Editors Note: Delphine Imbert of France is a former GeekMom contributor. She enjoyed Tamora Pierce’s Tortall stories so much, she couldn’t resist submitting this article.
One always needs more female leads in fantasy. Especially great role models for girls in good, solid stories. Tamora Pierce‘s books do the trick, and so much more than that.
Pierce’s Tortall series’ (Tortall is the name of the main imaginary realm of the setting) include : The Song of the Lioness quartet, The Immortals quartet, The Protector of the Small quartet, and the Trickster series. The Trickster series is only two books, but the novels are much longer (because J.K. Rowling has now taught us that kids are ready to read long books, as the author herself explains).
They can be recommended for every geek girl (and boys, and grown-ups, since I’m a grown-up, now that I think about it) for at least six reasons:
- They’re good fantasy stories, if not exceptionally original. These are mostly coming of age stories, but they include swordplay, magic, nomadic tribes, fabled artifacts, wolves, evil wizards, wars, dragons and other supernatural creatures (with an interesting take on griffins), gods, political intrigues, and all the traditional ingredients of the genre.
- The main characters of the four series are all very different from each other. Even if Protector of the Small may seem a similar concept to Song of a Lioness (a young girl wants to train for knighthood), Kel is not Alanna at all. The other series have a mage and a spy for heroines.
- The main characters aren’t the sole strong female characters in the books. That’s a very important point. Too often is the heroine an exception among a world of stupid, giggly girls. That’s not the case with Tamora Pierce’s books. The four heroines are surrounded by a cast including other strong, interesting women, who are not necessarily (and actually very rarely) their antagonists.
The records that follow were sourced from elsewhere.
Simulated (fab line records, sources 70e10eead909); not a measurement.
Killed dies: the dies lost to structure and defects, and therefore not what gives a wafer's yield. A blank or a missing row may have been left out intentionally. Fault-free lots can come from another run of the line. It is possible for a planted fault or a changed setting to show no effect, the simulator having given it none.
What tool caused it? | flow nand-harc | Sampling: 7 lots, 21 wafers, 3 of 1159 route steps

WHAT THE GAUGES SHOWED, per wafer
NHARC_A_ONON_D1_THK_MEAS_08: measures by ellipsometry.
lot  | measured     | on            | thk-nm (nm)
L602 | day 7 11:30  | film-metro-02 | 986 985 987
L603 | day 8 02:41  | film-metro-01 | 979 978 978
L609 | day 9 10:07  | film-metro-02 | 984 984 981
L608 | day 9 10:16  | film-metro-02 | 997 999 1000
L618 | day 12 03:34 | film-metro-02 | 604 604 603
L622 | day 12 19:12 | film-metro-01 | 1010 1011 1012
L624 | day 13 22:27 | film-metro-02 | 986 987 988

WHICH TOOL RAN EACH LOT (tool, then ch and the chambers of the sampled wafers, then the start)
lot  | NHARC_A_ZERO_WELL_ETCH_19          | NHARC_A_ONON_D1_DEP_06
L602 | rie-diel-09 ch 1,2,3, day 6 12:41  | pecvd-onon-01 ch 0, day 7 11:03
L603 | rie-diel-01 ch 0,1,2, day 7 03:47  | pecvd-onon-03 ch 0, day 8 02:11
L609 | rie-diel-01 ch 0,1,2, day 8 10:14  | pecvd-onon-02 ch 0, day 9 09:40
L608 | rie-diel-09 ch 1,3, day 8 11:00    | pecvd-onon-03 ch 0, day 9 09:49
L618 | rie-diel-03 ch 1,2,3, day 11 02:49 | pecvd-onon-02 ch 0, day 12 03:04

- Male characters are interesting and important, too. That’s not original, for sure, but deserves to be said.
- Another very important element: The books offer a very sane take on romance and sexuality, in that the heroine doesn’t have to pick her “one and true love” as a teen and marry him (even when it’s a handsome prince). Because, you know what, mostly we don’t. People change a lot between the teen years and adulthood, so it’s okay that their love interests change, too. Some of the heroines have sex before marriage and that’s not an issue. Tamora Pierce even imagined a magical birth control with anti-pregnancy charms, that’s affordable, too. And one of the heroines doesn’t even end the series involved in a relationship at all. Romance is part of the books, as it is a part of life, but not the main issue. How refreshing!
- I’ve mentioned gender issues, but the books also deal with other educational ethical matters. The Protector of the Small quartet, as its title suggests, gives priority to the traditional but often overlooked role of knights. What is it to protect the small, the humble, the powerless? Is it really important for most knights, when it doesn’t bring glory and often costs a lot? Killing is present, of course, since the setting is a medieval one and some of the main characters are warriors (or spies, who also have to kill, sometimes in an even nastier fashion) but Tamora Pierce doesn’t deal lightly with it. Killing isn’t easy, isn’t pleasant, and often has a cost for the killer.
I hope I’ve convinced you. I enjoyed the books a lot as recreational summer reading, but I’m sure teens and pre-teens will find a lot more in them. Things they need, things we all need, to be reasserted again and again, especially about what it is to come of age as a girl. A geek girl.